I am a high school history teacher, who spends a great deal of time reviewing classroom materials for their historical merit. For what it’s worth my judgments are based on a solid education and years of reading the best in historical scholarship on the history of slavery, the South, and the American Civil War. I point this out given Ann DeWitt’s latest response [scroll down] to my continued postings on her flawed historical fiction for children, titled, Entangled in Freedom:
Imagine writing a novel for young adults which (1) espouses the sanctity of marriage, (2) does not contain profanity, (3) promotes earning ones way in America, (4) advocates true friendship, (5) demonstrates the positive progression of America over the last 150 years, and (6) highlights the strength of the family unit; yet, the novel is dubbed “nonsense” by a recognized Virginia Civil War journalist and historian.
The above six principles the family narratives of Ann DeWitt. I have no 19th century written documentation of these six family values because they were passed down to me verbally by my ancestors. I do not secretly hide them but proudly share them with the world. As parents and/or readers, would you ban such a book from the shelves of bookstores, civil war & history museums, and libraries across America? Google key words: entangled in freedom. Witness a literary ban about the subject of Black Confederate Soldiers happening right before our eyes—in the open—on the internet.

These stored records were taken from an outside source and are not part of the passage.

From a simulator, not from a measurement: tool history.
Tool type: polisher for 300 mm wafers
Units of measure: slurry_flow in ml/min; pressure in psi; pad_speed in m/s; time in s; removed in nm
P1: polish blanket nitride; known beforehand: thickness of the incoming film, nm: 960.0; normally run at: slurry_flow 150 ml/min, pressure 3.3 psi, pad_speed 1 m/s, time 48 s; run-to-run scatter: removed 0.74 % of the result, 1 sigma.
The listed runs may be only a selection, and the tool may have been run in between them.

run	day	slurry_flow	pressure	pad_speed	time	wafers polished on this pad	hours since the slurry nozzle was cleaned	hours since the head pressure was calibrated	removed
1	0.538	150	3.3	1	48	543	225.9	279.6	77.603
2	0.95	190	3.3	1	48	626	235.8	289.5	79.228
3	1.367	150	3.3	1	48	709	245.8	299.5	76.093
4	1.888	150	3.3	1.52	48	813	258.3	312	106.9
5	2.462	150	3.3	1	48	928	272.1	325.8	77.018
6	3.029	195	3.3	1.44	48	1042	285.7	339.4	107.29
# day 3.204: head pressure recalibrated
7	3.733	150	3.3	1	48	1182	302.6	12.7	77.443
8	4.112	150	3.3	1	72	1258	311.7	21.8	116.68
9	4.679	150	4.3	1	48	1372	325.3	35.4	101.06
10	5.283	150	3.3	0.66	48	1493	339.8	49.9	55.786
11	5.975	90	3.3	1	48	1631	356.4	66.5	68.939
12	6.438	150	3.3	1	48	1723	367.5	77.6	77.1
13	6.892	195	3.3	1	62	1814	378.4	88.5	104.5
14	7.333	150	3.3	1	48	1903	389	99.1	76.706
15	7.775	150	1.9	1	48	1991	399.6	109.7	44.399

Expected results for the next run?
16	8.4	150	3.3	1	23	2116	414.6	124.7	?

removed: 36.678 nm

Let’s be clear that no one is trying to “ban” Ms. Dewitt’s and Mr. Weeks’s book. I am simply using this blog to point out the shortcomings of this children’s book. Whatever the virtues of this book may be, it does not trump the fact that neither author has any understanding of the history of slavery, race relations, and the role of African Americans in the Confederate army. The bibliography in this book clearly reflects a lack of serious research into their subject. I would go as far as to suggest that this book is dangerous and irresponsible and if this blog can help in preventing impressionable young minds from being exposed to it, so be it.